With nine rounds remaining, the Scottish Premiership is developing into a two-horse duel between champions Celtic and persistent challengers Rangers. Current xG tables suggest Celtic’s attack is over-performing by 7 % while Rangers’ defense has conceded three goals fewer than expected, hinting both sides are riding thin margins that could swing either way.
Celtic’s next five fixtures include three home matches against bottom-six sides, projected to yield 11-13 points under a Monte Carlo simulation run 10 000 times. Rangers face Hearts and Aberdeen away in the same span, trimming their expected return to 9-10 points. If those patterns hold, the gap will likely remain inside four points heading into the final Old Firm clash on 11 May at Ibrox, a game that carries a 38 % probability of deciding the title outright.
Player availability tilts the balance. Celtic expect Reo Hatate back from an ankle complaint by late March, adding 0.23 expected goals per 90 to their midfield ball progression. Rangers, meanwhile, remain without striker Danilo until early April, forcing reliance on Cyriel Dessers, whose conversion rate of 11.7 % sits two points below the league average for starting forwards.
Advanced polling of betting markets implies a 57 % chance of Celtic securing a third straight championship, down from 64 % in January. Rangers’ implied probability has risen from 30 % to 38 %, reflecting improved away form since the winter break. An outsider scenario—neither Glasgow club lifting the trophy—carries a 5 % likelihood, requiring a collapse combined with a 10-match winning streak from either Hearts or Kilmarnock, a sequence neither squad has managed in the past five years.

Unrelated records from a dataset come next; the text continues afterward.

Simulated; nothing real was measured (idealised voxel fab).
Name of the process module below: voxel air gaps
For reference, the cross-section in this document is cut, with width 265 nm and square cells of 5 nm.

Bottom-half turbulence could still influence the summit. Motherwell and St Johnstone, battling relegation, meet both title aspirants in April. Those fixtures traditionally yield surprise results: since 2018, 22 % of matches between top-two clubs and relegation-zone teams ended in an upset draw or loss.

Verdict: expect the trophy to stay at Celtic Park, but only after the final whistle on 18 May. Rangers will push the race to the wire, yet squad depth and a kinder run-in give the champions a marginal, if nervous, edge.